In a previous piece, I described Led Zeppelin's John Bonham as the overall rock drummer par excellence. Extraordinarily dynamic, Bonham had a lot of gears. He could play louder and heavier than anyone, but could also finesse quiet passages, zig-zag between funk and reggae and swing, and, well, you get the picture.
Charlie was a different sort of drummer, at least while playing with the Rolling Stones. If Bonham was a six-gear, $100,000, 230 horsepower, hot-rodded Harley (with Batmobile-style mods like a smoke-blower, mini-machine guns, and oil-slick dispenser), Charlie was your English grandfather's vintage Raleigh bicycle. It never broke. It was easy to maintain. You could cruise along on it all day long year after year, decade after decade. It had only one gear, but for a bicycle, it was the perfect gear. And it is with drummers and vehicles as it is for everything else: horses for courses. Which one's best depends on what you need.

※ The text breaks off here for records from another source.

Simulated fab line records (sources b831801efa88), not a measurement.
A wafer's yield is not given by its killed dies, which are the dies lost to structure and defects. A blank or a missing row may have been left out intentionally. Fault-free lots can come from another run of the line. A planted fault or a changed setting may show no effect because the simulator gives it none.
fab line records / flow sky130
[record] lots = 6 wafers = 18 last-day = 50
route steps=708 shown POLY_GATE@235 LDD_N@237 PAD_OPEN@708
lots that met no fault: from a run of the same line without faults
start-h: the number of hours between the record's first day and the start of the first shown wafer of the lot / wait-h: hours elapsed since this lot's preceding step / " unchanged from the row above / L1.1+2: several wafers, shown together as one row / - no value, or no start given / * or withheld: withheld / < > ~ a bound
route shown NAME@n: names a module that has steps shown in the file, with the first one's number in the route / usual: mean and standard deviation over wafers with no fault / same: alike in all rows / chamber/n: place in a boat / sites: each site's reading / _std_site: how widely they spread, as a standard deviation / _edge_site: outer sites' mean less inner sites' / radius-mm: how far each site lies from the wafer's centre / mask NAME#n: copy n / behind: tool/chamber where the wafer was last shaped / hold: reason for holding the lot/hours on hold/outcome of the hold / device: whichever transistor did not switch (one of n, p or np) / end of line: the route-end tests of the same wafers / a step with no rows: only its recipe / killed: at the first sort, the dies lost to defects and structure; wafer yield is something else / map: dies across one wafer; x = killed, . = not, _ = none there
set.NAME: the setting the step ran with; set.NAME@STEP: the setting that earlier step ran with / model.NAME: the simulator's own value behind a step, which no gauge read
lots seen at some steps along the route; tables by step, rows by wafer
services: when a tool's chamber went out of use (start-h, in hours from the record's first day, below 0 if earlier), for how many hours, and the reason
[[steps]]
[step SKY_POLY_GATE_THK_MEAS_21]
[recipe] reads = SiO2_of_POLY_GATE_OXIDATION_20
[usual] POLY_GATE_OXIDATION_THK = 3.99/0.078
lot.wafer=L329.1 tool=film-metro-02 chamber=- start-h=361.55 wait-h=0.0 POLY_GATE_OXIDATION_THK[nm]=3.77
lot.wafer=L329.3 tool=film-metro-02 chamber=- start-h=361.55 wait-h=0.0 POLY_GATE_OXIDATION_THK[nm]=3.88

And what the brand new blues band, the Rolling Stones, needed on drums in late 1962 was solidity. Constancy. No frills. Reliability. Maturity. That sort of thing. The eager band members were all teenagers, after all. Their nineteen year old singer Mick was hyperactive, teeming with ambition, but unsure about direction. Their guitar player, Brian, was flighty and aloof. Their other guitar player, Keith, was a young colt—naive and still unformed. The bass player, Bill, could barely play. In fact, the entire band could barely play. What they needed, in short, was the musical version of that durable, vintage Raleigh to get them where they needed to go.
Translation: What they needed was Charlie Watts. They got him in early 1963, when he joined up. And at a couple of years older than the other guys, he even had that extra bit of maturity they needed.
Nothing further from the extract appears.